A claim processed quickly but incorrectly creates rework, complaints, and litigation. An automated claim without context can harm a vulnerable customer. A decision issued without a clear rationale can invite regulatory scrutiny. The resulting fairness and transparency instills greater trust in the insurer-insured relationship.

III. Quality

Claims performance must be evaluated through decision quality. Cycle time and cost remain important, but they are incomplete measures. A high-quality decision is consistent, fair, traceable, and defensible.

Modern claims processing solutions should therefore be judged not only by how quickly files move, but by how reliably they withstand complaints, audits, and disputes.

Why Speed-First Models Are Breaking Down

Speed-first models were built for a different era. They assumed predictable claims, stable risk patterns, and clean data at intake. That environment no longer exists.

  • Built for a Simpler Environment

Speed-first claims models were built for predictability. They assumed standard patterns and limited variation. Claims were treated like transactions moving down a straight pipeline.

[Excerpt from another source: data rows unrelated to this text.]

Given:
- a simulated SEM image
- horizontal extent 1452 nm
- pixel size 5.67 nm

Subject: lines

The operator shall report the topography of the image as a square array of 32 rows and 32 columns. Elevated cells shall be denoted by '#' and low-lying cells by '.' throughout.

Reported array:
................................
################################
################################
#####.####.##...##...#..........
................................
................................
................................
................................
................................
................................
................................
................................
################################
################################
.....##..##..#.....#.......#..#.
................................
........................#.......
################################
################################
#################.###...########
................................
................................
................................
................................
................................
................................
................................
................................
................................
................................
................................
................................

That assumption no longer holds.

Today's claims are more varied. Policies are more complex. Weather-related losses are larger and less predictable. Fraud tactics are more organized. What once worked for routine cases now struggles under real-world pressure.

  • Weak Intake Leads to Faster Mistakes

When intake data is incomplete and claims processing automation pushes the file forward anyway, errors spread quickly. Missing documents, incorrect coding, or misread policy terms can move through the system without being caught.

Automated claims processing insurance systems do not fix weak inputs on their own. They can magnify them. An improper denial can move just as quickly as a correct approval. When that happens, complaints rise. Rework increases. Legal risk grows.

Strong claims processing solutions must therefore focus on data accuracy at the start, not just speed at the end.

  • Over-Automation Reduces Judgment

Over-automation also creates rigidity. Rule-driven systems work well for simple claims. A broken windshield or minor water leak may follow a clear path.

But many claims are not simple. A severe storm loss, a multi-party liability dispute, or a policyholder in financial distress requires context. It requires judgment. Claim management automation solutions should guide these cases, not force them into narrow rules.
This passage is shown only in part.